National Labor Relations Board v. Kingston Cake Co.
Decision Date | 05 September 1951 |
Docket Number | No. 10427.,10427. |
Citation | 191 F.2d 563 |
Parties | NATIONAL LABOR RELATIONS BOARD v. KINGSTON CAKE CO., Inc. et al. |
Court | U.S. Court of Appeals — Third Circuit |
Julius Topol, Washington, D. C. (George J. Bott, Gen. Counsel, David P. Findling, Associate Gen. Counsel, A. Norman Somers, Asst. Gen. Counsel, Marcel Mallet-Prevost and Mark C. Curran, all of Washington, D. C., on the brief), for National Labor Relations Board.
Albert N. Danoff, Wilkes-Barre, Pa. (R. Lawrence Coughlin, Wilkes-Barre, Pa., on the brief), for Kingston Mutual Assn.
Max Rosenn, Wilkes-Barre, Pa. (Harold Rosenn, Solomon Lubin, all of Wilkes-Barre, Pa., on the brief), for Kingston Cake Co., Inc., respondents.
Before GOODRICH, STALEY and HASTIE, Circuit Judges.
The National Labor Relations Board has ordered the Kingston Cake Company to reinstate and make financially whole its former employee, Franklin Williams. The Board has also ordered the Kingston Mutual Association, a labor union of Kingston's employees, jointly with the employer to make Williams whole. Pursuant to Section 10(e) of the National Labor Relations Act,1 the Board has petitioned us to enforce these orders.
Whether the Board is entitled to the relief which it prays depends first on whether the Company and the Association have been guilty of unfair labor practices with respect to Williams. The relevant facts follow. Since 1946, there had been competition between the Association and the Bakery and Confectionery Workers, AFL, to represent the Company's employees. The Association had been consistently successful in this competition; and after having won a representation election in February, 1949, had executed a two year contract with the company. Among other things, the contract contained a union security clause, in the following terms:
On March 24, 1949, and pursuant to the petition of the Association, the Board conducted a union-security election, at which a substantial majority of the employees voted to authorize the Association to bargain for a union shop. The results of the election were not certified until May 16, 1949.
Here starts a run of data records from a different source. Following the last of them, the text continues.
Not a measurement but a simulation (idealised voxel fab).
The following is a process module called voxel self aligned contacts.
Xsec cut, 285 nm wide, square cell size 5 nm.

Williams, the employee whose discharge is here in issue, was an employee of Kingston from 1941 until May 9, 1946, except for a brief interval spent principally in military service. Although he had supported the Bakery Workers union in its bids for the employees' support, Williams was an officer of the Association at the beginning of 1949. When the representation election was held in February, 1949, Williams campaigned for the Bakery Workers. In addition, as an officer of the Association, he refused to execute the non-communist affidavit required of all officers of unions seeking NLRB certification. He stated that this was for the explicit purpose of preventing the Association from getting on the ballot, with the hope that it would thereby be destroyed.
A few days later, the Association suspended Williams from its Employee Board and filed charges and set hearings against him for violation of its by-laws. Before the hearing was held, Williams offered an executed non-communist affidavit to the secretary-treasurer of the Association. This was accepted even though the secretary-treasurer pointed out to Williams that it was on an old and superseded form and therefore ineffective. The secretary-treasurer did not ask for another affidavit, nor did Williams then offer to execute another.
An Association hearing was held on April 12, at which its employee Board voted to expel Williams from membership in the Association even though he offered then to sign the form of affidavit currently in use.
On April 19, 1949, the Association by letter, notified Williams and the president of the Company that Williams had been expelled from the Association. The Company made no response to the letter; and on April 25, the Association attorney wrote the Company president another letter, as follows:
On April 26, the Company replied to this letter through its counsel, as follows: "* * * I am of the opinion that Kingston Cake Company cannot take any action under Article II, paragraph 4 of the agreement between it and the Union, unless the membership of Mr. Williams is terminated for failure to tender periodic dues and initiation fees as required by the Association."
On April 29, the Association counsel replied to the company:
"I have your letter of April 26, 1949 and with reference thereto, I wish to advise that in addition to the failure of Mr. Williams to sign and execute a non-communist affidavit, as required under the Labor Management Relations Act of 1947, he also failed to tender or pay the nominal dues as required for membership in the Kingston Mutual Association for the month of March, 1949. "It is the belief of the officers of the Kingston Mutual Association that by his failure to pay or tender the periodic dues, his membership in the Association was terminated, and therefore the employer is required under the terms of the labor agreement presently in effect between the Kingston Mutual Association and the Kingston Cake Company, Inc., to dismiss the said employee, Franklin Williams, from his employment with the Kingston Cake Company, Inc."
On May 9, 1949, the Company's Personnel Director, Miss Ehrhart, called Williams to the Company office, told him that he was discharged, and handed him the following letter:
There was evidence that the Company knew as early as the 19th of April that Williams was being expelled from the union...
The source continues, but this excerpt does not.